Skip to content

Scheduler Overview

┌─────────────────────────────┐
│ Scheduler Process │
│ - Checks schedules │
│ - Calculates next run │
│ - Enqueues via broker │
└──────────────┬──────────────┘
│ enqueue_async()
┌─────────────────────────────┐
│ PostgreSQL │
│ - tasks table │
│ - schedule_state table │
└──────────────┬──────────────┘
│ NOTIFY
┌─────────────────────────────┐
│ Workers │
│ - Execute scheduled tasks │
└─────────────────────────────┘

The scheduler:

  1. Runs as a separate process/dyno from workers
  2. Checks configured schedules at regular intervals
  3. Enqueues tasks when schedules are due
  4. Tracks state in database to prevent duplicates

Add a ScheduleConfig to your AppConfig:

from horsies.core.models.schedule import ScheduleConfig, TaskSchedule, DailySchedule
from datetime import time
config = AppConfig(
broker=PostgresConfig(...),
schedule=ScheduleConfig(
enabled=True,
check_interval_seconds=1,
schedules=[
TaskSchedule(
name="daily-cleanup",
task_name="cleanup_old_data",
pattern=DailySchedule(time=time(3, 0, 0)),
timezone="UTC",
),
],
),
)
Terminal window
horsies scheduler myapp.instance:app --loglevel=INFO

Run separately from workers. One scheduler per cluster is sufficient.

Each schedule has a unique name used for state tracking:

TaskSchedule(
name="daily-report", # Must be unique
task_name="generate_report",
...
)

The task_name must match a registered @app.task():

@app.task("generate_report")
def generate_report() -> TaskResult[str, TaskError]:
...
TaskSchedule(
name="...",
task_name="generate_report", # Must match decorator
...
)

How often the scheduler checks for due schedules:

ScheduleConfig(
check_interval_seconds=1, # Check every second
...
)

Range: 1-60 seconds. Lower values provide better precision but more database queries.

The schedule_state table tracks:

FieldPurpose
schedule_nameSchedule identifier
last_run_atWhen schedule last executed
next_run_atWhen schedule should run next
last_task_idID of most recent enqueued task
run_countTotal execution count
config_hashDetects configuration changes

This prevents duplicate executions when:

  • Scheduler restarts
  • Multiple schedulers run (advisory locks serialize)
  • Network issues cause delays

When catch_up_missed=True, missed runs are executed:

TaskSchedule(
name="hourly-sync",
task_name="sync_data",
pattern=IntervalSchedule(hours=1),
catch_up_missed=True, # Execute missed runs
)

If the scheduler was down for 3 hours, it will enqueue 3 tasks on restart.
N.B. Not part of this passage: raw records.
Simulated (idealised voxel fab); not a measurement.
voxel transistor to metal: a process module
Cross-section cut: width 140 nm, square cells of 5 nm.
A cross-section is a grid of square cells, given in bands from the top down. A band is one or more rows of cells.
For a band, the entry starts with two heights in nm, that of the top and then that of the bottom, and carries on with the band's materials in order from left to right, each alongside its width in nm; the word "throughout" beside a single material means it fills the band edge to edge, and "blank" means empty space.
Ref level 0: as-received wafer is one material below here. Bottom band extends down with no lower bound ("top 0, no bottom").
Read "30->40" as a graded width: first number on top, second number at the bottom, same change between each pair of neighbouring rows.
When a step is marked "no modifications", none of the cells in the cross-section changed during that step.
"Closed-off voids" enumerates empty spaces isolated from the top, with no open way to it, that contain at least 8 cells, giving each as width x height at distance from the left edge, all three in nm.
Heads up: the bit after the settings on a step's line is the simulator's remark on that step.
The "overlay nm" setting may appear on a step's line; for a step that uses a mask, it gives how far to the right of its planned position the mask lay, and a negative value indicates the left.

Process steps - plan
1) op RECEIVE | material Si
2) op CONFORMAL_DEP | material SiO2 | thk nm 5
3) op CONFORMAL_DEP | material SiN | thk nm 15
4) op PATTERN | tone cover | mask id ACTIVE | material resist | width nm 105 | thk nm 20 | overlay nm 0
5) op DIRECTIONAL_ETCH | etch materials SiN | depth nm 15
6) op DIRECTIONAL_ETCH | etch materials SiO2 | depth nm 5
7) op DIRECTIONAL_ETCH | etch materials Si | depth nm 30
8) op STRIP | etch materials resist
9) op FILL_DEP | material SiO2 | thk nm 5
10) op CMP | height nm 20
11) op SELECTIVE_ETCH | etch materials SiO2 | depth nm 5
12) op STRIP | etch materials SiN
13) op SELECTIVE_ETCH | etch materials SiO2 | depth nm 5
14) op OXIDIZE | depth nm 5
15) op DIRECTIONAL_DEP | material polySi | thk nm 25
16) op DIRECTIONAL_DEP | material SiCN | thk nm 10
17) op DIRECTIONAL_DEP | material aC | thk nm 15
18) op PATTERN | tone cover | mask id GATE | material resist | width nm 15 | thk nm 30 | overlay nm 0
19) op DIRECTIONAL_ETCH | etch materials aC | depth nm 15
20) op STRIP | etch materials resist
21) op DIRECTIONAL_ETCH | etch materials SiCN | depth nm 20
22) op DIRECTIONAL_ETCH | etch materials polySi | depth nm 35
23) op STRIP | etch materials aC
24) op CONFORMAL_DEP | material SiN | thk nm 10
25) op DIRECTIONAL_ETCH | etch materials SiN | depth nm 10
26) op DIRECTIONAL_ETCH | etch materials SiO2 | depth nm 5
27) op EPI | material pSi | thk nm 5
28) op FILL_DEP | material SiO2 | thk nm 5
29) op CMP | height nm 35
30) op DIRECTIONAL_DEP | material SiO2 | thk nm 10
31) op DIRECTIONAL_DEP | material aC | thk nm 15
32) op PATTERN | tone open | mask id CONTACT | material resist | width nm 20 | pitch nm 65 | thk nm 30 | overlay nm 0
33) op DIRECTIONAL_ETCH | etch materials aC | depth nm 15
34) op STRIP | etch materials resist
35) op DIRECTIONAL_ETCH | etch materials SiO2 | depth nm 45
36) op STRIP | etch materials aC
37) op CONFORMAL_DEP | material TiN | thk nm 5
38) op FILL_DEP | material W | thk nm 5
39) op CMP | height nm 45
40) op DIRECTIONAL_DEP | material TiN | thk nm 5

When catch_up_missed=False (default), only the next scheduled run is executed.

Each schedule can have its own timezone:

TaskSchedule(
name="morning-report",
task_name="send_report",
pattern=DailySchedule(time=time(9, 0, 0)),
timezone="America/New_York", # 9 AM Eastern
)

Uses Python’s zoneinfo module. Default is “UTC”.

Schedules are validated at startup:

  • Task must be registered
  • Queue must be valid (CUSTOM mode)
  • Required arguments must be provided
# This will fail at scheduler start:
TaskSchedule(
name="bad",
task_name="nonexistent_task", # Not registered
...
)

The scheduler handles SIGTERM/SIGINT for clean shutdown:

Terminal window
# Sends SIGTERM
kill <scheduler_pid>

Current schedule check completes, then scheduler exits.